Harris Kenny and I have a column in tomorrow's Wall Street Journal:
We often hear that America's infrastructure is crumbling, but did you know that tens and possibly hundreds of billions of dollars in private infrastructure funds are waiting to be spent? It's money that Chicago Mayor—and Democratic Party powerhouse—Rahm Emanuel has spotted, rightly calling it "a tool here that takes some of the pressure off taxpayers."
In April, the Chicago City Council overwhelmingly approved Mr. Emanuel's $7 billion program to "rebuild Chicago" by constructing two new runways at O'Hare Airport; replacing 900 miles of water pipes and 750 miles of the sewer system; creating special routes for rapid bus transit; modernizing schools, transit stations and city buildings; and building 12 new parks and 20 playgrounds.
To pay for these projects, Mr. Emanuel is turning in part to private firms including Citibank and Citi Infrastructure Investors, Macquarie Infrastructure and Real Assets Inc., J.P. Morgan Asset Management Infrastructure Investment Group, and union-held Ullico. These firms say they are ready to provide at least $1.7 billion to help build the "new Chicago." (Though the details are not yet set, the likely arrangement would have the private firms putting up capital and then recouping their investments through user fees over a set period of years or decades.)

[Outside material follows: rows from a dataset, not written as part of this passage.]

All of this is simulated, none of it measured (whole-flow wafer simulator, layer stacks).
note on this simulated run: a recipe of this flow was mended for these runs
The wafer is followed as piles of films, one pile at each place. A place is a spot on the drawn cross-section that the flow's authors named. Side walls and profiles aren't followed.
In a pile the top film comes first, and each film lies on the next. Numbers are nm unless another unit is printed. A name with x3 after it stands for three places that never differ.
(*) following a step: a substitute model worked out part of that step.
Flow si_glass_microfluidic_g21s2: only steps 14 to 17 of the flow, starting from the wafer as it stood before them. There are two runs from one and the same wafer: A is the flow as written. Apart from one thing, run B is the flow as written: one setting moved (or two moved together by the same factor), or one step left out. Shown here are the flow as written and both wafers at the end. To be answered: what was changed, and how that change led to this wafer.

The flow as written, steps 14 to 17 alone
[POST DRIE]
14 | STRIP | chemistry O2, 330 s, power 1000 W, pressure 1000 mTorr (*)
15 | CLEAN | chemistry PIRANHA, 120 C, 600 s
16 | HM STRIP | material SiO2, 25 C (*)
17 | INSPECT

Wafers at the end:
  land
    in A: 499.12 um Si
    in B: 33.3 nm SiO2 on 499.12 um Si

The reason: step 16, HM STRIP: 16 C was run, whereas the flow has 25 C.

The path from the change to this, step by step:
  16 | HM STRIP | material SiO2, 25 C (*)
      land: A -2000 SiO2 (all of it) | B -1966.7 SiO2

"This model of private financing for public infrastructure is happening all over the world, but not here in America," said Mr. Emanuel, who served from 2009-10 as President Obama's chief of staff. "I can't get from here to there on the old model—it's broken."
There are decades of major public-private partnership success stories in the United Kingdom, France, Italy, Spain and elsewhere. The Reason Foundation's Annual Privatization Report finds that partly or fully privatized airports—such as Heathrow and Stansted in London, and Leonardo da Vinci-Fiumicino Airport in Rome, which make money from airlines and especially from passengers in stores, parking lots and the like—handled 48% of European air travel passengers in 2011. That's one reason Chicago is considering privatization plans for Midway Airport (which would ultimately require approval from the Federal Aviation Administration).
Mr. Emanuel's new infrastructure plan is bolstered by the privatization success he's already experienced in Chicago. Last summer he launched a large-scale competitive bidding process in which two companies compete with each other—and head-to-head with city workers—to provide cheaper curbside recycling for Chicagoans.
The competition forced government workers to find better ways to do their jobs, and Chicago reported reducing costs by $2 million in the first six months alone. "The City's crews have worked to close the gap between the private haulers' $2.70 price per cart by reducing their costs by 35 percent from $4.77 to $3.28 per cart," the city government reported in April.
Also privatized by Mr. Emanuel: Chicago's water-bill call center, airport and library custodial services, and the city-worker benefits-management system. Hiring private companies that could manage these services at lower costs led the city to lay off over 600 employees, so the mayor came under predictable fire from government unions. "My duty as mayor is to protect our city's taxpayers and be their voice—not to protect the city's payroll," he responded.
Mr. Emanuel is doing what sensible leaders do: focusing resources on the core functions of government and using competition to lower costs on the rest. When government agencies are forced to compete with the private sector, it saves taxpayers money and makes government more responsive to its customers. Performance-based contracts that set clear standards ensure that high-quality services are delivered by private firms that are held accountable.
Other prominent Democrats are joining Mr. Emanuel in embracing privatization or nonprofit funding for the countless nonessential services that drain city coffers.